Good News and Bad News on the Fiscal Curb

     The good news is according to the latest reports-though this keeps changing-a deal is increasingly likely.  The bad news: many liberals seem to think the Dems are selling out out of a desire to get a deal at any price.

     Talking Points Memo speaks of the ‘Dems’ Mystifying New Fiscal Cliff Strategy.’

      “A deal like this re-enforces the GOP’s skewed approach to budgeting, which basically ignores the impact tax cuts or increases have on the deficit. It indulges their desire to reduce budget negotiations back down to what and how much to cut — and to the status quo ante that new spending can’t be paid for with higher taxes.”

     “And it calls into question Obama’s insistence that he’ll refuse to negotiate a debt limit increase early next year. Under the GOP’s most recent offer, the sequester will still be largely intact. And having agreed to compromise on the one thing he was supposed to get for free, Obama will be left to choose between two basically identical, but losing propositions: cut a skewed deal with Republicans to raise the debt limit; or “refuse” to negotiate over the debt limit, but reach the same endpoint in order to defuse the sequester.”
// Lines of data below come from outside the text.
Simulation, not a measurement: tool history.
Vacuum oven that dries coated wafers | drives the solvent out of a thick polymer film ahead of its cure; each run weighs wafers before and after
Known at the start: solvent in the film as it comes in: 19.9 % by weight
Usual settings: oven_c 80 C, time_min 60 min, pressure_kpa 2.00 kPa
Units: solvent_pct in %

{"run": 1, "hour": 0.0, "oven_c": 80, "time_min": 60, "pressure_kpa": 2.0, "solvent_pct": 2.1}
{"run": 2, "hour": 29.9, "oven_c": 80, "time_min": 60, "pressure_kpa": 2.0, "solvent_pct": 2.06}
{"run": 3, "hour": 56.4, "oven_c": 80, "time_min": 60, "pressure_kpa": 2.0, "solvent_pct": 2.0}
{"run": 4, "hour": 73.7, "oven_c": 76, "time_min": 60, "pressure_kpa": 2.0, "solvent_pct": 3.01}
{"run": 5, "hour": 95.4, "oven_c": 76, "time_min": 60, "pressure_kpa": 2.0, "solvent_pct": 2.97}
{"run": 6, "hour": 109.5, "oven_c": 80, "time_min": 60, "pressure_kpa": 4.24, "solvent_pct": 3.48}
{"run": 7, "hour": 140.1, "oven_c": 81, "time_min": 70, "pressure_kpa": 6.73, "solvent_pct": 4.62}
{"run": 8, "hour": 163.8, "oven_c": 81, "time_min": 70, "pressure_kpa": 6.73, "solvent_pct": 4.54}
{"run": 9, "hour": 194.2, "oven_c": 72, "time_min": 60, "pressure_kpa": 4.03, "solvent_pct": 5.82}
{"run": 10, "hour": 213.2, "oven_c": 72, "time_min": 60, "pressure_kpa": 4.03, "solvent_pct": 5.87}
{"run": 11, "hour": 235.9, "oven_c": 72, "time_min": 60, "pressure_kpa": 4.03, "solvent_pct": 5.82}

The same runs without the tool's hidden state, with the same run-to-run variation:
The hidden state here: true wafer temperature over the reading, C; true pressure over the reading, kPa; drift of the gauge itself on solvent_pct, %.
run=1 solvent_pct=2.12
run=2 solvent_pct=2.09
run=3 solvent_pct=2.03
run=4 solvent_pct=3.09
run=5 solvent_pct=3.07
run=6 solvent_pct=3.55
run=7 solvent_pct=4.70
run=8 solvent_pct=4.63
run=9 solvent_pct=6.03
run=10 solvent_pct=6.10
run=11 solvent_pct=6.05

     “Here’s another way to look at it: Relative to current policy, tax revenues will increase by about $5 trillion over 10 years automatically if Congress does nothing. Likewise, if Congress does nothing, spending will fall about $1.2 trillion over the same timeframe. Obama’s willing to give away $4.2 trillion in revenue from the get go, and then, apparently, negotiate down further from there.Republicans don’t want to yield on any of those spending cuts, and don’t think they have to. This is why Obama’s supporters are so distraught about the latest news reports.”

     http://talkingpointsmemo.com/archives/2012/12/dems_mystifying_new_fiscal_cliff_strategy.php?ref=fpblg

     Janelle Bouie too suspects the Dems of having squandered their leverage:

      “As The Post reported, Democrats have agreed to raise the income threshold to $450,000 from $250,000, meaning that the Bush tax cuts would remain in place for all income below the former. What’s more, the threshold for the estate tax will remain at $5 million — it is scheduled to drop to $1 million. In return, Democrats get an extension of unemployment benefits — no payroll tax cut, no stimulus.”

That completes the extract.